Milí zpátečníci,
po dlouhé době jsem otevřela text, u nějž existuje jistá možnost, že jej neznáte. Jedná se o první dopis ze sbírky "Dopisů Malcolmovi" od C.S. Lewise. Ačkoli CSL již v úvodu píše, že předmětem "rozhovoru" mezi ním a Malcolmem může být pouze modlitba soukromá a nikoli eucharistie, celý list není o ničem jiném a nutno říci, že obsahuje zajímavé (a místy i vtipné postřehy). Několik jsem se jich rozhodla pro vás vybrat.
(...)
To judge from their practice, very few Anglican clergymen take this view. It looks as if they believed people can be lured to go to church by incessant brightenings, lightenings, lengthenings, abridgements, simplifications, and complications of the service. And it is probably true that a new, keen vicar will usually be able to form within his parish a minority who are in favour of his innovations. The majority, I believe, never are. Those who remain—many give up churchgoing altogether—merely endure.
Is this simply because the majority are hide-bound? I think not. They have a good reason for their conservatism. Novelty, simply as such, can have only an entertainment value. And they don't go to church to be entertained. They go to use the service, or, if you prefer, to enact it. Every service is a structure of acts and words through which we receive a sacrament, or repent, or supplicate, or adore. And it enables us to do these things best—if you like, it "works" best—when, through long familiarity, we don't have to think about it. As long as you notice, and have to count, the steps, you are not yet dancing but only learning to dance. A good shoe is a shoe you don't notice. Good reading becomes possible when you need not consciously think about eyes, or light, or print, or spelling. The perfect church service would be one we were almost unaware of; our attention would have been on God.
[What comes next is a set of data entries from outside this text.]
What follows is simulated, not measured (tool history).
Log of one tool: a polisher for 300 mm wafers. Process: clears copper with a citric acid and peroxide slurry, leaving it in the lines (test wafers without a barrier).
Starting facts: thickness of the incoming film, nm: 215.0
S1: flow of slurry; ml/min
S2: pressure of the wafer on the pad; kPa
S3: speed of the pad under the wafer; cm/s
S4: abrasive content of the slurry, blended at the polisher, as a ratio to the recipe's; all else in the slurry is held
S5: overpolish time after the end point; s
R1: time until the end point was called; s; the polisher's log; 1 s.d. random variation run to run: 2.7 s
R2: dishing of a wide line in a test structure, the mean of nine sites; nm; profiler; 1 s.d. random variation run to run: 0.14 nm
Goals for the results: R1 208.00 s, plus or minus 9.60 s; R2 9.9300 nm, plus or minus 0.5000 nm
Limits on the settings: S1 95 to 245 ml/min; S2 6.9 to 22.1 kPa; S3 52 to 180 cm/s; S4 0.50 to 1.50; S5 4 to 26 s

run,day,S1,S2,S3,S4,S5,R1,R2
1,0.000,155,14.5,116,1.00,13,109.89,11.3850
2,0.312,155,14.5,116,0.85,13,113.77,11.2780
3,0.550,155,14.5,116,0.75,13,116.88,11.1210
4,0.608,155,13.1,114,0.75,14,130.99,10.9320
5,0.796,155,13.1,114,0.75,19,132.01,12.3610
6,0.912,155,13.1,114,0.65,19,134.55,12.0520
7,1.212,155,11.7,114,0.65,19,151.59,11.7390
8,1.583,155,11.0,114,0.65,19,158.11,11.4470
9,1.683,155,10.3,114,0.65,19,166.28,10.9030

But every novelty prevents this. It fixes our attention on the service itself; and thinking about worship is a different thing from worshipping. The important question about the Grail was "for what does it serve?" "'Tis mad idolatry that makes the service greater than the god."
A still worse thing may happen. Novelty may fix our attention not even on the service but on the celebrant. You know what I mean. Try as one may to exclude it, the question "What on earth is he up to now?" will intrude. It lays one's devotion waste. There is really some excuse for the man who said, "I wish they'd remember that the charge to Peter was Feed my sheep; not Try experiments on my rats, or even, Teach my performing dogs new tricks."
(...)
As to the words of the service—liturgy in the narrower sense—the question is rather different. If you have a vernacular liturgy you must have a changing liturgy: otherwise it will finally be vernacular only in name. The ideal of "timeless English" is sheer nonsense. No living language can be timeless. You might as well ask for a motionless river.
I think it would have been best, if it were possible, that necessary change should have occurred gradually and (to most people) imperceptibly; here a little and there a little, one obsolete word replaced in a century—like the gradual change of spelling in successive editions of Shakespeare. As things are, we must reconcile ourselves, if we can also reconcile government, to a new Book.
If we were—I thank my stars I'm not—in a position to give its authors advice, would you have any advice to give them? Mine could hardly go beyond unhelpful cautions. "Take care. It is so easy to break eggs without making omelettes."
Already our liturgy is one of the very few remaining elements of unity in our hideously divided Church. The good to be done by revision needs to be very great and very certain before we throw that away. Can you imagine any new Book which will not be a source of new schism?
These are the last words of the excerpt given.